Craftsmen Fly Rod Engraving

By Michael Sabbeth

Posted on 2015-08-20 12:25:35

I was somewhat educated on fine gun engraving when I sauntered into the M. W. Reynolds shop in Englewood, Colorado, a few years ago. I had visited and interviewed several engravers in Italy. I’d attended two Grand Master Engraving Programs in Emporia, Kansas, and met engravers Ken Hunt, Winston Churchill, Alain Lovenberg, Philippe Grifnée and Giacomo Fausti, a founder of the prestigious Creative Arts engraving studio in Gardone, Italy. That day Mark Reynolds, the proprietor, showed me three or four stunningly beautiful bamboo fly rods. Both made by Darryl Whitehead, the rods boasted ferrules and real seat furniture elegantly engraved by Paolo Barbetti. The hallmark of all art is the leap of imagination, where combinations not previously contemplated are realized and craftsmanship is elevated to artistic expression. Engravers before Paolo Barbetti experienced that leap of imagination when they visualized that fly rod hardware could be engraved, analogous perhaps, to Pablo Picasso visualizing that a bicycle handlebar and seat could be shaped like a bull’s head.

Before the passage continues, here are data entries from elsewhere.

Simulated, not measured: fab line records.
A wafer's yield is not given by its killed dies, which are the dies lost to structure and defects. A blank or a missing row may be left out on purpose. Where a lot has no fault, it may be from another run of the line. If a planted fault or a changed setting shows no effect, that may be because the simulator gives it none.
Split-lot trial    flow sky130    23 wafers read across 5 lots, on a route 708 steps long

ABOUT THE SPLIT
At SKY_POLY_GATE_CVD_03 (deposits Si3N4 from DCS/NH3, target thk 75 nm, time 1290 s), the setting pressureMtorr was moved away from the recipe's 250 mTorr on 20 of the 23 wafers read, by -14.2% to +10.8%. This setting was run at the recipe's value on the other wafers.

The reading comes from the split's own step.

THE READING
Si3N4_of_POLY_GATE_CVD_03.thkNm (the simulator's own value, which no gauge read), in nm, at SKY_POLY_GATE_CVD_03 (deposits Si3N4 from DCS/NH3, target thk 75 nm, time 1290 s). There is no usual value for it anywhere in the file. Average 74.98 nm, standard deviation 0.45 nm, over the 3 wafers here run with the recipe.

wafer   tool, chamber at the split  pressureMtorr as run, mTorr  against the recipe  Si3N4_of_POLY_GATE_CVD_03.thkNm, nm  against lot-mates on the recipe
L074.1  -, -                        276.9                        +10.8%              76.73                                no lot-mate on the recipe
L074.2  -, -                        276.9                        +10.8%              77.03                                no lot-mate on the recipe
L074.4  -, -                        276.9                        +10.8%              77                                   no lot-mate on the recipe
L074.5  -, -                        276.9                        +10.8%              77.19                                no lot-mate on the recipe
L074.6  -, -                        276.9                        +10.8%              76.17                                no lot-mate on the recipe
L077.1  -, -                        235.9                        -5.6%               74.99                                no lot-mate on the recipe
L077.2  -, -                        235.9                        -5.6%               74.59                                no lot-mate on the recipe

Michelangelo once opined: “The genius of the artist is to free the angel locked in the marble.” I noted how Barbetti had ‘freed’ trout and intricate scroll and ornamental patterns locked in otherwise banal bands of metal alloy. Telling a story or crafting something considered beautiful by engraving is as ancient as mankind, beginning with the images of beasts and humans in various caves in Altamira, Spain and Lascaux, France, most of them created some 15,000 to 10,000 years ago. The engraving art has come a long way since then. It’s now executed on surfaces as diverse as wine and champagne jewelry, leather, Harley Davidson motorcycles and, new to me, fly rods.

arryl Whitehead’s rod-making career began improbably with an act of carelessness. He was living in Seattle in 1987 when he broke the tip of his Granger rod. Deciding to repair it himself, and inspired by the book A Master’s Guide to Building a Bamboo Fly Rod (1977) by Everett Garrison and Hoagy Carmichael, he enrolled in a seven-month class given by local rodmaker Dawn Holbrook.

Whitehead made a rod and then a few more, motivated simply by the pedestrian impulse to find a hobby. His early career was influenced by Harold S. “Pinkey” Gillum, who had attained an exalted position among classic rod-makers and was known for building exceptional casting rods.


Before he began making rods, Whitehead had grown up among guns and shooting. His dad was a renowned gunsmith, and Darryl was a member of the U.S. International Trap Team from 1979 to 1984. After his competitive career, Whitehead served as the team’s general manager for several years. Recently, he was inducted into the Oregon Trap Shooting Hall of Fame.

Born in Florence, Italy, Barbetti attended the Institute of Art and then the Academy of Art in Florence

Born in Florence, Italy, Barbetti attended the Institute of Art and then the Academy of Art in Florence, where among other disciplines, he studied engraving before attaining a teaching degree in art history. Later he would travel to Gardone, Val Trompia to study firearms engraving at the prestigious Bottega Giovanelli and spent time with the legendary Giulio Timpini, then director of the Beretta engraving studio. He immigrated to the U.S. in 1974.

While in Holbrook’s class, Whitehead saw an advertising brochure for Oliver’s Auction House, a high rollers’ angling and collectibles firm in Kennebunk, Maine. An engraved Leonard rod was featured on the cover and other examples of engraved rods were illustrated in the brochure. Whitehead showed the brochure to Barbetti. With roots in the gun world, Barbetti was attracted to engraving rods because he knew that engraved guns demanded the highest prices. He told Whitehead, “I can do that. Give me the hardware.”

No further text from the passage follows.